Honestly, there aren’t words to describe the time we spent on our 1040.com vision trip with Healing Waters International in Haiti last week. I’ve been sitting at my desk for a day and a half, Microsoft Word open on my computer, fidgeting with the keyboard, and — nothing.

That is insane.

It’s insane because I could write for days, but one blog post? Impossible.

So let’s make a deal. Over the next few months, I’m going to share with you what we’ve encountered. I’ll get it all out, and you won’t get hit with a 500-page novel all at one time.

I want to start with the two girls on the first day.

The girl in pink

I was glad the van windows were tinted. I don’t know how well she could see in, but I could see her clear as day. Her palm was up, her jaw slack, her eyes on the front passenger seat, but she was nearest to me. We lurched forward about a foot in the thick Haitian traffic, and she limped. It was a half-hearted wobble, but she stayed by me.

Her shirt was pink. That color and the way she held her hand out stuck with me for days. What was her story? What had brought this girl, looking barely 12, to the side of our van?

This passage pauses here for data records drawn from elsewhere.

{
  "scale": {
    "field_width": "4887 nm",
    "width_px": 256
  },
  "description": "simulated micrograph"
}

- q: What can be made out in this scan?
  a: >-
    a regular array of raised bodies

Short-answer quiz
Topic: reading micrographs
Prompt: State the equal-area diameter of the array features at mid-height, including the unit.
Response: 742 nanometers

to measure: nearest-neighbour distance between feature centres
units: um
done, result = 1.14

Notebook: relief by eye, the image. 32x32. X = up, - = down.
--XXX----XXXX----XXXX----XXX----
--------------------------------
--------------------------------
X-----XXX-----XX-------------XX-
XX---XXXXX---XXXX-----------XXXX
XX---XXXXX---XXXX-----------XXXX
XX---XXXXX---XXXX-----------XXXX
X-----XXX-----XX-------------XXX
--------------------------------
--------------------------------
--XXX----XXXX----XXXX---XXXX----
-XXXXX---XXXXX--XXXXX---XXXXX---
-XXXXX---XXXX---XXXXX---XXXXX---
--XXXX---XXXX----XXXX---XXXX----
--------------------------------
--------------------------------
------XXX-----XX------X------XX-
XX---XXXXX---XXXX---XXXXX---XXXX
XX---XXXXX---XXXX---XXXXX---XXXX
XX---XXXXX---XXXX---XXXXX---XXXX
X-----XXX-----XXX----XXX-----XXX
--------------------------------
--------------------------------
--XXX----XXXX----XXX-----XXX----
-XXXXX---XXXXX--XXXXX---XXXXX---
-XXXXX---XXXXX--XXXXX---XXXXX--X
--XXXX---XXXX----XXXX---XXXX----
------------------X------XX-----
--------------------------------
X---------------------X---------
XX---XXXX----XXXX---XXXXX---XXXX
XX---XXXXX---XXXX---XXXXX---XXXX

The traffic picked up, we turned down a new street, and she was gone.

The girl in brown

Later, our group walked along the outskirts of Cite Soleil, a densely populated commune in Port-au-Prince, and filed into what looked like an old stable. We could hear, even before we went in, the children shouting their lessons and singing. As the pastor led us through the building, he opened the doors to show 20 or so children, packed tight into each stall.

Every head turned, and the children began to laugh and call to us in creole. Once in a while we even heard a sweet voice or two shout “Good morning!” or “How are you?” in English.

That’s where I saw the other little girl. She was maybe 7 or 8, wedged between her classmates, and she wore a brown school uniform.

She grinned, shoved her open palm at me, and wiggled her fingers hello.

A clothesline swings beside a dirt road in the sunlight

The power of perspective

The condition of the classrooms we walked through—the dirt floors, the chalkboard hung from the open-air rafters—broke my heart, but it also filled me with indescribable joy.

The children we met, including the girl in brown, were receiving an education. They wore neat uniforms, they were smiling, and they were not on the street.

The heartbreaking reality is that not all children receive that opportunity, but in the middle of that reality, there is good. Good, because even when the teachers are paid only once every five or six months, they keep teaching. Good, because leaders like the pastor at the school are moving in their communities. Good, because the story doesn’t end with heartbreak.

Our mission

Taxes is what we do, what we love, and what we’re good at. We believe that every person, no matter what they do or where they come from, has a responsibility to look for ways to better the world, and we’ve found that opportunity as a company through working with Healing Waters International.

Because of Healing Waters International’s filtration system, the children in the school I told you about have free, clean water. Their community has access to the water as well, and the quality of life has grown through Healing Waters’ initiative.

When you file with 1040.com, we donate $2 — the equivalent of two months of clean water — just because you filed. That means that if you file for free, we still donate. It’s our way of not only using our own work to better the world, but to invite you to be a part of something bigger, even with filing your taxes.